Automation Is Top Priority, But Organizations Say There Are Challenges: Camunda

A new report from Camunda looks at the state of business process automation and how orchestration can help with specific challenges.

Business process automation is becoming a top priority for IT leaders, but successfully implementing automation comes with roadblocks, according to a new study from Camunda.

Camunda, which offers a BPMN (Business Process Model and Notation)-based workflow automation platform, on Tuesday released its State of Agentic Orchestration & Automation report.

The report based on a survey of 1,150 senior IT decision makers, business decision makers, and enterprise software architects responsible for process automation looked into business automation adoption and the challenges that come with the process.

One of the fundamental takeaways from the report is IT leaders report that automation delivers business value.

Ninety-five percent of IT leaders surveyed said that they saw business growth after implementing process automation.

For midmarket IT, many core business processes can be automated without huge investment including help desk, orders, approvals and onboarding.

Yet, the report also found challenges remain with automation, especially with introducing AI agents.

Automation In Organizations – Some Takeaways

Automation Challenges

Complexity was cited as the biggest obstacle to automation.

While agentic AI can fuel automation, IT leaders remain wary of agents.

While Camunda offers an orchestration platform and there is an argument to be made that proposing orchestration is more self-serving of the company’s interests, the report does give weight into why orchestration could be an option especially for midmarket organizations looking to advance business transformation and automation goals. Orchestration platforms often bundle automation, AI, and governance into one manageable interface.

In October last year, MES Computing spoke with Daniel Meyer, Camunda’s chief technology officer. Meyer said that while large enterprises have been in pursuit of automation and orchestration solutions, the company was seeing more demand from the midmarket.

“We do get a lot of demand now more recently from more midmarket and smaller organizations, and that’s interesting, some of those are more tech forward,” Meyer said.

“And the challenge they all have is, how do we scale our customers or our revenue and all of that without a proportional scale in employee base?” he said.

He spoke of an instance where Camunda helped a midsized company with automation.

“[For] smaller to midmarket organizations, a good place to start is customer support. We worked with a fairly small company in the UK, and they’re a utility. They provide water to commercial clients. And they have, obviously, customer support; there’s no water, or there’s an issue with the water, or billing, or all kinds of different problems. And they have automated that with Camunda,” Meyer explained.

Kurt Peterson, senior vice president, customer success at Camunda, touched on orchestration’s role in automation in a news statement.

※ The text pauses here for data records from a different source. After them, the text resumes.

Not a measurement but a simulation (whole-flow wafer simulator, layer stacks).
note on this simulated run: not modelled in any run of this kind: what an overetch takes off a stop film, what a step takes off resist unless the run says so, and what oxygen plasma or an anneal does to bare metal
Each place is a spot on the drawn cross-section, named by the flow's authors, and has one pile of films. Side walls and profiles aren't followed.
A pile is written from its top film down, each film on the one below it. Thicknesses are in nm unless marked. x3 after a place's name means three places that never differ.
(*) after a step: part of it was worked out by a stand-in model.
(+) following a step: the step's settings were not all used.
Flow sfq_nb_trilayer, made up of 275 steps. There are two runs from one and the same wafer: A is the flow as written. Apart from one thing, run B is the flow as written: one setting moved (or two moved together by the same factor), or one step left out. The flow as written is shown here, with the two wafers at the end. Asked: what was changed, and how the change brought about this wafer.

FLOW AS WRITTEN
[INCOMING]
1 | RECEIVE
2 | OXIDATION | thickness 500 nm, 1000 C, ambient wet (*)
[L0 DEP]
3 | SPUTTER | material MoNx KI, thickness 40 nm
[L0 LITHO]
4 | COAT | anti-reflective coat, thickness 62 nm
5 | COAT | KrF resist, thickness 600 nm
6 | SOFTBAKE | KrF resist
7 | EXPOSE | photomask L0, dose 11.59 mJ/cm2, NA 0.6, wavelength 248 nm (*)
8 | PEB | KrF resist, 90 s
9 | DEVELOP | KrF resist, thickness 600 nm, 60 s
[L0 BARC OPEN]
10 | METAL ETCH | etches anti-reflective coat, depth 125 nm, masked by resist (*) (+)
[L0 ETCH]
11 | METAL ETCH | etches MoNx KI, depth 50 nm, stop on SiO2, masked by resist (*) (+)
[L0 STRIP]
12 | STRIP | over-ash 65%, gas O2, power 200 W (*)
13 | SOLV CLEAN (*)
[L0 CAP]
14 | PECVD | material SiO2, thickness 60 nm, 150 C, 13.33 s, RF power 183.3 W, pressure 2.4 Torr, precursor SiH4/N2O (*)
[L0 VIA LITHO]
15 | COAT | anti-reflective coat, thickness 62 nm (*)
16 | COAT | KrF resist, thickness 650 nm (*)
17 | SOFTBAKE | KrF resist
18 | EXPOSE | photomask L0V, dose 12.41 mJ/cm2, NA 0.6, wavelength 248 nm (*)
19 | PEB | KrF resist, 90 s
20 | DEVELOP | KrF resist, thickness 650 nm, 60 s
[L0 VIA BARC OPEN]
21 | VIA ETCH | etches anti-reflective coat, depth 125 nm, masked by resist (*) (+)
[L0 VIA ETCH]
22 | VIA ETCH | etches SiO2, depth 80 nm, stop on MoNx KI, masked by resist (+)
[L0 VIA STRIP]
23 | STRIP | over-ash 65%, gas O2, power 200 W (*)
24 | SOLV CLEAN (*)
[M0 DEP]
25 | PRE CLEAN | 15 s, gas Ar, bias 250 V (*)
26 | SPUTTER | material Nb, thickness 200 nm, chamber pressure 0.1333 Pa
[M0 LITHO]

“Deterministic orchestration has always established structured guardrails. By blending it with dynamic orchestration patterns to leverage reasoning across AI agents, people, and systems in end-to-end processes, enterprises can build a foundation for AI agents they truly trust. This is enterprise agentic automation in practice, and it is how organizations will turn today’s AI experiments into durable, business-critical capabilities,” Peterson said.